PENTICTON - A Penticton court judge sent a strong message today to U.S. residents entering Canada — leave your guns at home.
American trucker Marion Furman Taylor Jr., 55, handed $7,500 in fines in Penticton court today, Sept. 12, after entering guilty pleas to one count each of falsely reporting import of goods, possession of a loaded, restricted firearm and possession of a unauthorized non-firearm.
“It’s extremely serious in Canada to bring guns into this country,” Judge Meg Shaw said as she passe sentence, disagreeing with defence lawyer Nelson Selamaj’s request for an absolute discharge in the proceedings.
Taylor got into trouble with Canadian border authorities at the Osoyoos border crossing on April 3 for failing to declare a number of weapons in his possession.
He and a partner arrived at the border that day with a tractor trailer full of canoes and kayaks bound for Williams Lake and Smithers.

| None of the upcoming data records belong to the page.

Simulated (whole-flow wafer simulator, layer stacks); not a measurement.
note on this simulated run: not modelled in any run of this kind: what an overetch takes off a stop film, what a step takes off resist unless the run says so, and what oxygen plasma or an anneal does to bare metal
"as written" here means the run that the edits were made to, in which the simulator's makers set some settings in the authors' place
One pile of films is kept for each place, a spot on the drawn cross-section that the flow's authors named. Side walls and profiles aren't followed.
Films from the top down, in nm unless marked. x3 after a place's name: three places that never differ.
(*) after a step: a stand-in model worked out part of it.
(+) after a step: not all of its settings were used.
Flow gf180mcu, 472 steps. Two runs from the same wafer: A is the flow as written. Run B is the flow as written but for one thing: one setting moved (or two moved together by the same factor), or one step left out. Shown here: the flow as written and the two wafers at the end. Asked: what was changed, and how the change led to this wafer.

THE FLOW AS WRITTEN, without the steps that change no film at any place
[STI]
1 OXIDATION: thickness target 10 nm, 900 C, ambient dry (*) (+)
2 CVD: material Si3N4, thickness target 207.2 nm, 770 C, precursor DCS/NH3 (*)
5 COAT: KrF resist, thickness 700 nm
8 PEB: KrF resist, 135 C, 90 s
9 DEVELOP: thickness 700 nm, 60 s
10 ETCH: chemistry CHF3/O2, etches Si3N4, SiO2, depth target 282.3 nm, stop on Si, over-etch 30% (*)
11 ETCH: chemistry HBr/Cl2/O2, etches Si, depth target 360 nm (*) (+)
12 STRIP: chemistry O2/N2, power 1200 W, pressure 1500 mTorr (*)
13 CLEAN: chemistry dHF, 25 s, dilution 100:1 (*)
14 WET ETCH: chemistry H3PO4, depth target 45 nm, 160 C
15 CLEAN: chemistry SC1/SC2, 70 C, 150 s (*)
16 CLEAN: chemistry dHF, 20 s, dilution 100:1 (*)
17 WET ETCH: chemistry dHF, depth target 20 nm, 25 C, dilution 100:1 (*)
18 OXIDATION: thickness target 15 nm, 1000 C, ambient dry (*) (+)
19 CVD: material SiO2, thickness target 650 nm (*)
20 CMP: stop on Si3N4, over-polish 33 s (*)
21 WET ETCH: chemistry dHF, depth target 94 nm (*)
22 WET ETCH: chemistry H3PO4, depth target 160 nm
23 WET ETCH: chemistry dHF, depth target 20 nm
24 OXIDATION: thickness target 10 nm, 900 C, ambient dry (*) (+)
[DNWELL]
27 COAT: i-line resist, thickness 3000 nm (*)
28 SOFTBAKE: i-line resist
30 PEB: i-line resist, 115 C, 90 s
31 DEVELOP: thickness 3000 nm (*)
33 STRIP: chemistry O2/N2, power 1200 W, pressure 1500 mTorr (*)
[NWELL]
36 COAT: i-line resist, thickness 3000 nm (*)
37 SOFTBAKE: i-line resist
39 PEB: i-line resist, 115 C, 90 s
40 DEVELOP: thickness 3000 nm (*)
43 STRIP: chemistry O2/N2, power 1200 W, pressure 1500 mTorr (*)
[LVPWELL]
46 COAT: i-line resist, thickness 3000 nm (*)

Taylor and a resident of South Carolina, attracted the attention of border authorities after behaving in a nervous fashion while awaiting secondary inspection at Canadian Customs, Crown prosecutor Ashleigh Baylis said.
Border authorities discovered mace, pepper spray and a switchblade knife in the truck, all prohibited items in Canada.
Further inspection below a bunk in the cab revealed a duffle bag containing a hard plastic case that held a loaded Baretta pistol with an over capacity magazine and a loaded Smith & Wesson .38 calibre revolver with 50 rounds of ammunition.
Taylor cooperated with border authorities following the discovery, describing the location of yet another handgun, which authorities found in a cubby hole above the passenger seat of the truck.
He said he failed to disclose the weapons for fear of losing the load he was carrying, and being fired from his contract for having weapons in the truck.
Taylor said he’d forgotten about the weapons until he saw a sign nearing the border. By then it was too late to turn back, and his decision not to tell authorities of the weapons was based on a panicked reaction. He said he carried the weapons for personal protection in the U.S., having purchased them legally. He never intended to use them to harm anyone, just to scare would-be thieves away.
He said he and his partner had traveled regularly across the border, mostly at the Windsor-Detroit crossing. This was his first time crossing at Osoyoos.
Baylis asked Judge Shaw to consider a fine of $7,500, calling the act of bringing firearms into Canada “a serious offence.”
Defence lawyer Selamaj asked Judge Shaw to consider an absolute discharge for his client, noting Taylor had no intent to smuggle guns illegally into Canada. He said his client, if convicted on any of the charges, would be barred from entering Canada, which would impact his livelihood.
Selamaj said his client cooperated after the guns were discovered, noting the guns were so securely stored it took authorities 25 minutes to find them. He says Taylor also expressed remorse and a determination that it would “never happen again."
Judge Shaw said in rendering her decision, she contemplated a number of pre-conditions that needed to be satisfied in order to grant a conditional discharge, one being the public interest.
"The Canadian attitude towards weapons is very different than in the U.S.,” she said, noting this infraction involved two prohibited and one restricted weapon.
"Such behaviour cannot be condoned through a discharge,” she added.
Taylor has one year to pay his $7,500 fine. He also paid $7,500 to get his truck released from the border authorities, and forfeited his guns, valued at $1,000. He also was given a mandatory firearms restriction when in Canada.